Our Blog

Ongoing observations by End Point people

How to Migrate from Microsoft SQL Server to PostgreSQL

By Selvakumar Arumugam
January 23, 2019

SQL server to Postgres

One of our clients had a Java-​based application stack on Linux that connected to a pretty old version of SQL Server on Windows. We wanted to migrate the entire system to a more consistent unified stack that developers are efficient with, and that is current so it receives regular updates.

We decided to migrate the database from SQL Server to PostgreSQL on Linux because porting the database, while not entirely quick or simple, was still much simpler than porting the app to .NET/C# would have been. Rewriting the application would have taken far longer, been much riskier to the business, and cost a lot more.

I experimented with a few approaches to the migration and decided to go with the process of schema migration and then the data migration approach which is referred to on the Postgres wiki. Let’s walk through the process of migration step by step.

Schema Migration

A schema of the SQL Server database tables and views needs to be exported to perform schema conversion. The following steps will show you how to export the schema.

Export SQL Server Database Schema

In SQL Management Studio, right click on the database and select Tasks → Generate Scripts.

Generate Scripts

Choose “Select specific database objects” and check only your application schema Tables (untick dbo schema objects and others if any).

Choose tables

Ensure that “Types of data to script” in advanced options is set to “Schema only”.

Schema Only

Review and save the database tables schema file tables.sql. Use WinSCP and public key auth to transfer tables.sql to the Linux server.

Convert Schema from SQL Server to Postgres

sqlserver2pgsql is a good migration tool written in Perl to convert SQL Server schemas to Postgres schemas. Clone it from GitHub to your database server and execute the following commands to convert the tables schema:

$ git clone https://github.com/dalibo/sqlserver2pgsql.git
$ cd sqlserver2pgsql
$ perl sqlserver2pgsql.pl -f tables.sql -b tables-before.sql -a tables-after.sql -u tables-unsure.sql

The converted schema will be available in tables-before.sql and statements to create constraints will be in tables-after.sql to execute after data migration. Just review tables-unsure.sql and do what’s needed if there are any tables not converted by the tool. If you want to change any schema names in Postgres, you can rename them now in the SQL file, e.g.:

$ sed -i ‘s/sql_server_schema/public/g’ *.sql

Setup Postgres Database:

Hopefully, you have your Postgres database ready in your server. If not, install the latest version of Postgres on your server. Then create a Postgres user and database with permissions granted to the user.

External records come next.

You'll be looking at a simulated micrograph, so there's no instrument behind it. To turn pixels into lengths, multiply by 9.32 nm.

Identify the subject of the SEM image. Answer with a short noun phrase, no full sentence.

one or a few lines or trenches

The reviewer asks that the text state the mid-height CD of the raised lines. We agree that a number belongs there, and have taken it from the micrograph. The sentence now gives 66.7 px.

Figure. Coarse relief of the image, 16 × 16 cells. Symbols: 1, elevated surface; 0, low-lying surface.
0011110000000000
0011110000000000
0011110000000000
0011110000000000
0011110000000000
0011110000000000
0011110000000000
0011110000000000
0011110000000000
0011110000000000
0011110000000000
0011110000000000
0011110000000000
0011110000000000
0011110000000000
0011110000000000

CREATE USER <user_name> WITH
  LOGIN
  NOSUPERUSER
  INHERIT
  NOCREATEDB
  NOCREATEROLE
  NOREPLICATION;

CREATE DATABASE <database_name>
    WITH
    OWNER = <user_name>
    ENCODING = 'UTF8'
    LC_COLLATE = 'en_US.UTF-8'
    LC_CTYPE = 'en_US.UTF-8'
    TABLESPACE = pg_default
    CONNECTION LIMIT = -1;

Once the database and user account are ready, load the converted tables-before.sql script into your database to create tables. Then we can move forward with data migration.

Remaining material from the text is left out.